A companion post talks about spec bugs and ways to avoid them. Spec / requirement bugs (as opposed to implementation bugs) occur when the spec for a subsystem does not take into account some higher-level, full-system requirements.
Spec bugs are pretty important, so here I’ll talk about some common verification-related concepts, and (my interpretation of) how they relate to spec bugs. A common theme is that all these concepts claim to be absolute, but are really subsystem-relative.
Verification vs. Validation
Everybody swears by definition that verification is “Are you building the thing right” and validation is “Are you building the right thing”.
This is a valuable distinction for a specific subsystem, but (in any complex system) this is a subsystem-relative concept, not an absolute one (as in “one man’s ceiling is another man’s floor”).
Yes, checking that your shiny new radar display box shows the right, important things to the pilot is indeed validation for that box, but it is also part of the verification of the full airplane-flight-system, i.e. the system which includes all cockpit equipment, the (human) pilot’s procedures, and so on.
Edited 9-Aug-2015 to add: But see also this post.
Performance bugs vs. functional bugs
Performance bugs (or issues, but I call them “bugs” because presumably they were unexpected) are different from functional (“normal”) bugs. But this again is a subsystem-relative, not an absolute, concept:
- In highly-layered (e.g. communications) systems, a subsystem functional bug often manifests itself as a performance bug in some higher level (because some intermediate logic will simply retry until the information passed).
- A performance bug in a subsystem may cause malfunction of the bigger system in some scenario (e.g. your AV can’t have enough acceleration just when you need it to get out of trouble).
Conceptual bugs
When people talk of “a conceptual bug”, they often they mean “a spec bug which was discovered late”.
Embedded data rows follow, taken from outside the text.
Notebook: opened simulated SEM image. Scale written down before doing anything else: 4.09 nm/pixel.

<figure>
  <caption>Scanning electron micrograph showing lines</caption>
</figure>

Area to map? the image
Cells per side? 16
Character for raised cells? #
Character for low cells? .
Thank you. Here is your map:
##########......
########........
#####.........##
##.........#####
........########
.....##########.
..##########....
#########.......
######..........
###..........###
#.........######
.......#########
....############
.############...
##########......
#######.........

Example: “OK Sue, this is a bad one: I found the bug but I can’t fix it – it is a conceptual bug. Somebody higher up the spec chain will have to re-spec, and this will cascade to a whole bunch of places. Or perhaps we’ll just never fix it.”
Correct by construction
As I have said before, when somebody says “X is correct by construction”, all they mean is “X was automatically generated from Y, which is hopefully shorter and easier to understand”. This is sometimes not the case – the Y notation may be shorter but no simpler (for the intended audience).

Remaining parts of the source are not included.